Neal Stephenson wrote a book called Anathem. You can buy it from Amazon or you can read about it on Wikipedia. I really enjoyed it, because it’s dense and full of interesting ideas and wonderful writing. Stephenson is a master of science fiction, and like all good writers in any genre, his craft surpasses it.
The bits about Anathem that matter to what I’m writing are these:
- it takes place on a world a lot like Earth but it’s not exactly earth and it evolved completely separately from our planet (which is to say, it’s not a long-lost colony in the future)
- the larger culture has the run of the place. They’re a lot like our worst vices – obsessed with television, movies, fantasy, escapism, money, sports, competition. Their world is called “extramuros” by the other group of people on the planet, who call themselves the “mathic.”
- there are a bunch of little colonies called “concents,” that are like a combination of cloistered monastery and university. The people in them are like monks who have only their clothes as their possessions. Their chief features are 1) they are largely self-sufficient 2) they have very limited contact with the outside world.
This contact is restricted depending on what kind of avout you are – the “unarians” open their gate to the outside world once a year. The “decenarians” open their gate to the extramuros world (and to the other avouts) every ten years, every hundred years for the “centenarians” and every thousand years to the “millenarians.” These groups mostly recruit from the newly-born and lower maths. This is to say, the Millenarians are only seen every thousand years, so most avout never see one! And because they have so much time for self-reflection and really detailed, slow, long-view studies that they’re said to have amazing, secret powers.

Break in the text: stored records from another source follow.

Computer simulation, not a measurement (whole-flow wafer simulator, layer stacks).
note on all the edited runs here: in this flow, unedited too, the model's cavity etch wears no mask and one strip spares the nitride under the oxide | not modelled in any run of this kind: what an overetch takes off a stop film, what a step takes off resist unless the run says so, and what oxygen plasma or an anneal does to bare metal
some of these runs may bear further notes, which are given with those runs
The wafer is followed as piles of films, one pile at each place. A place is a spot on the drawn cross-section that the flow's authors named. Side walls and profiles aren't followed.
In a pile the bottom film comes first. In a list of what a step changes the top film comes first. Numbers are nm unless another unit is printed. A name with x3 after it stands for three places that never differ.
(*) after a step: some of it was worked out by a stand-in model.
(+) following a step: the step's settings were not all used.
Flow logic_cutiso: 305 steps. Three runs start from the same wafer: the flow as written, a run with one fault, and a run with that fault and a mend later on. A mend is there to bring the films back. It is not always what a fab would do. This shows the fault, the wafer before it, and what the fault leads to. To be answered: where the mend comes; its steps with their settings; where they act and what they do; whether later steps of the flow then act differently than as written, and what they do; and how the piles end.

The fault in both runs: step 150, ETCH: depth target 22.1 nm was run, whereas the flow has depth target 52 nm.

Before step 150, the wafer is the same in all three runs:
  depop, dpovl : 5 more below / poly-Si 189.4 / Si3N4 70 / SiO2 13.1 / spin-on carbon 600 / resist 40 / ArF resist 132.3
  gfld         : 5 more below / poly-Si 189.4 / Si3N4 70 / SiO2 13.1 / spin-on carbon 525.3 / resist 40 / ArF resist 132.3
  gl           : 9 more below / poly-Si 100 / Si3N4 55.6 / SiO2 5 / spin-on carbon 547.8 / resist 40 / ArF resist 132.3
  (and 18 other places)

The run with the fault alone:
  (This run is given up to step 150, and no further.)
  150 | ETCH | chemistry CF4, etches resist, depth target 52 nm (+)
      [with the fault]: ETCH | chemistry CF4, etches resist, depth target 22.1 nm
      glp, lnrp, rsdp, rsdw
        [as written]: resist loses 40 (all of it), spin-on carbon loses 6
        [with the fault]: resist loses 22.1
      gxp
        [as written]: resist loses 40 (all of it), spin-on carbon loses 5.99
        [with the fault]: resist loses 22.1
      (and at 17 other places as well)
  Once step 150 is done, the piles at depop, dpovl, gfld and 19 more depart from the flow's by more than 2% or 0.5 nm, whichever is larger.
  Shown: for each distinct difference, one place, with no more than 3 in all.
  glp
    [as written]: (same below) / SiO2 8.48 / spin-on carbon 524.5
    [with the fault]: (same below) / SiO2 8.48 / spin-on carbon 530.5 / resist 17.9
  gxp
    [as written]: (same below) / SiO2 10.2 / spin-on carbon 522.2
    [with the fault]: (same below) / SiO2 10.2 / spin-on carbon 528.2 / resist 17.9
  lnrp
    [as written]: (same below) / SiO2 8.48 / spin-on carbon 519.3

Well, there are all different kinds of “concents” (it’s a kind of convent, see?). Some of them even have legends about each other. One of those legendary concents is the Ringing Vale concent, known for their apparent study of “vale lore,” or martial arts.
So get this – these guys have been studying martial arts for thousands of years, mostly uninterrupted and with very little polluting contact with the fly-by-night saecular world. They don’t have a huge role in the book but it’s pivotal.
One of their central concepts is the idea of an “emergence.” The main character who hears the word spoken in context thinks the Ringing Vale avout means “emergency,” but she explains it further.
See, in the confines of a concent, you can’t really test martial arts. Sure, you can throw each other around and maybe do some hardcore sparring, but in the end it’s still nothing like real combat.
So, when some of these guys go out into the real world (which, again, is rare), they consider opportunities to test their knowledge in real-world circumstances as an emergence. It’s when they find their purpose in life – an emergence is like a hadj, a pilgrimage.
When it happens in the book, a small group of Valers (as they’re called) turn back an entire riot, in the kind of crunching, surgical, kinetic fight scene that few writers can do and Neal Stephenson can always do.
It makes me think of my own moments of emergence, and how those are what we work for.